By Anna Lynn Spitzer
Irvine, Calif., April 10, 2009 -- "A “smart grid” that could efficiently and reliably provide electricity to power-hungry Southern California moved one step closer to reality this week.
One hundred fifty researchers, faculty and students from industry, government and academia convened at Calit2 at UCI for the Smart Grid Research Symposium, sponsored by a consortium that included Southern California Edison, UCI, USC, Caltech and UCLA.
Participants brainstormed about how to create the next-generation grid that uses the power of information technology to track consumer use of electricity, raise and lower rates during peak and non-peak times and incorporate distributed power generation into its system.
Speakers from Edison, the California Energy Commission, IBM Thomas J Watson Research Center, Google and Cisco, to name a few, discussed what research will be required and which problems will have to be solved in order to create a cleaner, smarter energy future for the Southland. Specific areas identified include networking, distributed
systems, security, embedded systems and software architecture.
Other presenters included the Electric Power Research Institute, the Pacific Northwest National Laboratory, Electricité de France, Lawrence Livermore National Laboratory and the UC Office of the President.
Afternoon breakout sessions addressed IT architecture for the smart grid, workforce and asset optimization, the smart grid and society, and security, resilience and robustness.
Scott Samuelsen, director of UCI’s Advanced Power and Energy Program, facilitated the Smart Grid and Society session. Participants discussed the use of economic incentives to encourage use of renewable energy and reduce demand during peak load periods. They also traded ideas about pluggable hybrid electric vehicles, user interfaces, dynamic pricing and incorporation of solar and wind power into the grid.

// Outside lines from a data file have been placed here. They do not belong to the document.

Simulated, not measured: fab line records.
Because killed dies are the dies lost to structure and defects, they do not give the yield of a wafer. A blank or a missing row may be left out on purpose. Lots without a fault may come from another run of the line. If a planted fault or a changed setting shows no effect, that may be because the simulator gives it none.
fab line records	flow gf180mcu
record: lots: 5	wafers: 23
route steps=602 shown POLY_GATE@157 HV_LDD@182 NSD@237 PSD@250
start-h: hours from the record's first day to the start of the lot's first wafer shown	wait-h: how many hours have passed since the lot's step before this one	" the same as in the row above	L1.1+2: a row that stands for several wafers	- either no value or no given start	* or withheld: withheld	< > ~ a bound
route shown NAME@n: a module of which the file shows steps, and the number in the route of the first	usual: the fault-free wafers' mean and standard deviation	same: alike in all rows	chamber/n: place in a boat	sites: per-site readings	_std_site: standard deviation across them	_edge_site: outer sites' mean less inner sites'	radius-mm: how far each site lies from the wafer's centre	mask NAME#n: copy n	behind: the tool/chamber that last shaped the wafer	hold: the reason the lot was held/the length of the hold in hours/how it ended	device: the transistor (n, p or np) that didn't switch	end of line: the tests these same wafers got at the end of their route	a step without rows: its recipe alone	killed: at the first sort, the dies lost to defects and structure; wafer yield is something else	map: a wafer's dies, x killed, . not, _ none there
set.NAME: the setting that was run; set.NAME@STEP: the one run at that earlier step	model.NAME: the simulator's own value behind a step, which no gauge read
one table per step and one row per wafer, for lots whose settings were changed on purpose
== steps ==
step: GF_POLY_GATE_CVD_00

Samuelsen was interviewed during the conference lunch break by David Nazar of KOCE-TV for a segment to air on “Inside O.C.” He described the smart grid of the future, comparing today’s systems to features on a 1950s-era automobile, which had little in the way of built-in technology. Cars today, he said, are equipped with a range of sensing devices that make them smarter and more responsive. “That’s the direction our electric grid needs to go – from a mid-20th century design to a 21st-century intelligent-systems approach.”